When I was a kid, from a town which used to get very excited about Christmas, I would start keeping a diary every year.  Even if there wasn’t a diary in my pile of presents, I’d buy one in the New Year’s Sales (is that a proper noun, now?  Feels like one.)  and diligently write in it every day until the 4th.  Of January.

Until, that is, the release of Adrian Mole, aged 13 and 3/4.  He was a few years older than me, but it didn’t matter – I totally identified with him.  I wanted to be as funny as him, and as eloquent as him.  I was old enough to know he wasn’t real, a fiction of Sue Townsend’s imagination; but it didn’t matter.  My step-brother’s best man had to turn down the role of Adrian Mole, as he’d just signed another contract – so I knew even his TV character was played by an actor.  It didn’t matter.  I wanted to be like him.  So I put extra effort into my diaries, and they started lasting until at least the 8th.
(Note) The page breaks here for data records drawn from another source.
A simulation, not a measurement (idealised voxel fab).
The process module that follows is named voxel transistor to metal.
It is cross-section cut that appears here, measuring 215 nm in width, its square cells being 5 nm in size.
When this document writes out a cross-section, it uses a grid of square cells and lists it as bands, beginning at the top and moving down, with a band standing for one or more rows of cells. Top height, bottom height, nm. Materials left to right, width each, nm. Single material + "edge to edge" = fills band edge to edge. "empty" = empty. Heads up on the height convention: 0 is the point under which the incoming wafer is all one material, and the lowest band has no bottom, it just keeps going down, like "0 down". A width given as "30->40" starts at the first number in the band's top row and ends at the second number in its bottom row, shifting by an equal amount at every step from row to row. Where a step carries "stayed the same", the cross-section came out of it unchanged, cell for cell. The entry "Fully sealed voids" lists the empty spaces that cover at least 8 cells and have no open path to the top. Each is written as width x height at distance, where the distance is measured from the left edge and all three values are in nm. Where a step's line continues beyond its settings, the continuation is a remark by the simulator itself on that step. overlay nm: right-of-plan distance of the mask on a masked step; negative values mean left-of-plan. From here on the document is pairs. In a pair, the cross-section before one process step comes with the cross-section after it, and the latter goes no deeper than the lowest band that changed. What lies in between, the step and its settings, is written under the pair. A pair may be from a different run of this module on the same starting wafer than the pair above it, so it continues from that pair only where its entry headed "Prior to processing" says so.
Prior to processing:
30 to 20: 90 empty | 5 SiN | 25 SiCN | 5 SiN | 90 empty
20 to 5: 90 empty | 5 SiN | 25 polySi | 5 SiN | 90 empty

Then, at grammar school, we were all given a blank exercise book, and told to cover it. It was to be our journal, to keep track of my emotions.   I foundout that you didn’t have to keep a diary every day, but could write in it when you had emotions you wanted to analyse.  That lasted for one entry, and that was something along the lines of “I don’t know what to say, I’m writing in my journal….”

At 16, I started exploring the attic, and found diaries left over from my dead grandmother.  A memorable one detailed her experiences whilst travelling in Scotland.  I thought, “I could write this well”, and realised I had nothing to remember any of my travels by.

At the age of 20, when I was doing a yoga diploma, I kept track in a diary of how yoga and meditation made me feel (homework).  I wrote chants in it, and drew hippy pictures to decorate the mantras.  Then I started writing about real life feelings in it.  Years later, when reading it, I realised there were two sides to it.  The happy side – where I tracked yoga things; and the miserable side, where I tracked relationships.  I realised, I only wrote in the journal when I was experiencing extremes of emotion.  And that it wasn’t funny, but it did help me to understand more about me.

Nothing worked.  Until, at the age of 37 and 7/12,  it finally happened!  I started a blog.  I didn’t mean to – but I was yet again trying to lose weight, and had started tracking my diet at Sparkpeople.  The first twelve entries are all titled with some type of food – since that’s what I was thinking of at the time (clearly exercise wasn’t high on my priority list)!   Then I started to digress, and blog about diving, sailing and the garden.  A visit to the Door Handle Souk made me realise what an enchanted life I was leading, so I blogged about it.  Then I realised I could share these experiences with my mum and the rest of my family, so I started blogging about almost everything.  But I couldn’t categorise it.  It was all in date order.

Then  I started studying at the OU.  And opened a blog on the OU site as a repository for homework.   That was fine, but there was no way to personalise or categorise blogs into the seperate courses.  Then I found WordPress, thanks to Sylvia, and I opened my own account.  A few weeks later, I imported my blogs from both Sparkpeople and OU, so it’s all in one place.  But categorised.  My homework is filed under H810, H800 or H807; depending on the course.

The blog feels more tangible than Facebook, and longer lasting.  So now I finally have that diary.  ANd I hope that it is sometimes funny – but more importantly, I hope it gives my family an insight into who I am, and what my life is like.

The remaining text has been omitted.